Wednesday, April 8, 2009
Now they've done it: US Military now tracking pirates.
When Somali pirates skimmed across the Indian Ocean and muscled their way aboard a US food aid ship today, it had all the hallmarks of a depressingly familiar scene: a hostage cargo ship, a vulnerable crew and a well-organised team of brigands with the firepower and knowhow to seize a ship and demand a fat ransom.
But as a dramatic tussle on the high seas played out tonight, it became clear this was a startlingly different confrontation to the regular string of hijackings and hostage-takings that have plagued the waters off the Horn of Africa in recent months.
The standoff was apparently defused when the 20-man crew turned on their captors and managed to overpower them, seizing one pirate and sending three others fleeing for their dinghy.
But the episode remained unresolved tonight: members of the crew said the pirates had escaped with the captain in tow, and the crew was negotiating for his return, offering food or anything else. The crew had held a pirate prisoner for 12 hours and released him in return for the captain, but the pirates had not kept their side of the bargain.
A US warship, the USS destroyer Bainbridge, was on its way to the area this evening. "We are trying to hold them off until the US ship arrives," said Ken Quinn, second mate on the ship.
The drama began when the Maersk Alabama, a container vessel owned by the Danish shipping giant, was hijacked 280 miles southeast of Eyl off Somalia's eastern coast this morning. It was the pirates' sixth successful strike in the past fortnight. It was also the first US ship, and crew, to be seized by Somali pirates. Although hostages are seldom hurt while ransoms are negotiated, the kidnapping of Americans would pose serious concern in the White House.
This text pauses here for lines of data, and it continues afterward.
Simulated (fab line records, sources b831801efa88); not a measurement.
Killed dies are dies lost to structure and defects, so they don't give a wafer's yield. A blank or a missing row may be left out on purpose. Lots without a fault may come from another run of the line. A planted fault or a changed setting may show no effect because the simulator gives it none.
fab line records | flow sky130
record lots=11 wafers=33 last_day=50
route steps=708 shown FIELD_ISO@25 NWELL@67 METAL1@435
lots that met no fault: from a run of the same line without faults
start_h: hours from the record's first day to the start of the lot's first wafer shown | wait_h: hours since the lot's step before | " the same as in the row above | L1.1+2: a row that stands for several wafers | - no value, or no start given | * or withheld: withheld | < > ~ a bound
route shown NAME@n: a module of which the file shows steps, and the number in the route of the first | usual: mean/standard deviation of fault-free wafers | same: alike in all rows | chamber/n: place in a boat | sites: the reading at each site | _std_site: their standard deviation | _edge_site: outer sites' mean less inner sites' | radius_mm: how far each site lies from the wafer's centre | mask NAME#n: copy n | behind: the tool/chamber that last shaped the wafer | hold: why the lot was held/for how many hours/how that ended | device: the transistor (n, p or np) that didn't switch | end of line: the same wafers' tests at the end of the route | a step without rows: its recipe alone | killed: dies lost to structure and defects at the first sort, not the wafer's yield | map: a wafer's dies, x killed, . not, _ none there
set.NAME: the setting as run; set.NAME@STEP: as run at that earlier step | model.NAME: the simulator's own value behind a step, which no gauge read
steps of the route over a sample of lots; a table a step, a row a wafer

Obama and the White House team had only arrived back in Washington at about 3am (EST) after a week-long tour of Europe and Iraq, but they monitored the crisis, facing the prospect of paying millions in ransom money, as other countries have done, or ordering military action.
Captain Joe Murphy, father of the ship's second-in-command, Shane, and a lecturer at the Massacusetts Maritime Academy, said today that his son and other crew members had turned the tables on the captors. His son had recently talked to a class at the academy about the dangers of piracy.
The World Food Programme said the ship's cargo included food aid due to be unloaded in Mombasa, Kenya.